Take $\delta= \min \{ f(x)| x \in[-1,1] \}- \epsilon$ for some $\epsilon>0$.

This gives $f(x) \geq \min \{f(x)| x \in[-1,1] \}> \min \{f(x)| x \in[-1,1] \}- \epsilon= \delta$.

Hence $f(x)> \delta$ as required.

Hum ...

It is important to notice that $\min \{f(x)| x \in [-1,1] \} > 0$

Of course due to the fact that f is positive $\min \{f(x)| x \in [-1,1] \} \geq 0$

And $\min \{f(x)| x \in [-1,1] \} \neq 0$ because if it was 0 then there would exist $c \in [-1,1] \mbox{ such that} f(c) = 0$ (this is due to the fact that [-1,1] is a closed interval. If you take g(x) = x over )0,1], you have $\forall x\in )0,1]~g(x) > 0$ but g has no minimum, only a lower bound which is 0)
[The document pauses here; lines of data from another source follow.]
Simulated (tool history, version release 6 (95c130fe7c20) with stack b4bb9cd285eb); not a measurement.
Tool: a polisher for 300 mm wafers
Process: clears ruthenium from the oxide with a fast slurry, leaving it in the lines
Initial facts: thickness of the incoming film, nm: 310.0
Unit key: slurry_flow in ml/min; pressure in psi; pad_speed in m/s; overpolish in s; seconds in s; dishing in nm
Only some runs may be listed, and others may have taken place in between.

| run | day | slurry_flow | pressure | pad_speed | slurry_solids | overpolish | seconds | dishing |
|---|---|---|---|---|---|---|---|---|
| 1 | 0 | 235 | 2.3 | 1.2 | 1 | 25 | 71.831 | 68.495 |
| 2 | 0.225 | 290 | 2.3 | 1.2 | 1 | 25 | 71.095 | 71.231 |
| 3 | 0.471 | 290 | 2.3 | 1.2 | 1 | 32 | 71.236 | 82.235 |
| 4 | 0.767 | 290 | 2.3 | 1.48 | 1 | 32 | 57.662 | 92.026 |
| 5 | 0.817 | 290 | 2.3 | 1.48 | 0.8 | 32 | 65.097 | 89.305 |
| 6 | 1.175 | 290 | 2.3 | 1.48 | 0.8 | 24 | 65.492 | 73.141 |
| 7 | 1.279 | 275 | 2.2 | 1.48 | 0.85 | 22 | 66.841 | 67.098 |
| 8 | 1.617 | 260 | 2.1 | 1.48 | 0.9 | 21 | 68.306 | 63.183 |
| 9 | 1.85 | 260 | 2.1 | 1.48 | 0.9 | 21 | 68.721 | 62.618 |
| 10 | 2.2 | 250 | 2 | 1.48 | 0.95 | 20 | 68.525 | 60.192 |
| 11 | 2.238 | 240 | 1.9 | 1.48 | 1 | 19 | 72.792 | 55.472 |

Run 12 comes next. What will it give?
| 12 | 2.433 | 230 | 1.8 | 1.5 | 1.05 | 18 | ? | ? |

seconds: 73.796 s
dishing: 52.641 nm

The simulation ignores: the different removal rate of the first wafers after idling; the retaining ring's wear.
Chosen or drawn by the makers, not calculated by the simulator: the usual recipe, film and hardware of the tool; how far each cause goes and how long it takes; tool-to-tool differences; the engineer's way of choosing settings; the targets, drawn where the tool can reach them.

Take $\delta = \frac{\min \{f(x)| x \in [-1,1] \}}{2}$

$\forall x\in[-1,1]~f(x) \geq \min \{f(x)| x \in [-1,1] \} > \delta > 0$

A drawing is better than a long discussion ...

http://nsa07.casimages.com/img/2009/...6283675757.jpg
• May 10th 2009, 02:02 AM
Showcase_22
I understand what you're saying, and the picture was super!

I also think that your $\delta$ was much better than mine!(Cool)

Do you think my proof for the injectivity was fine and do you have any ideas for the last part? I looked at it again today and it was still highly confusing! (Worried)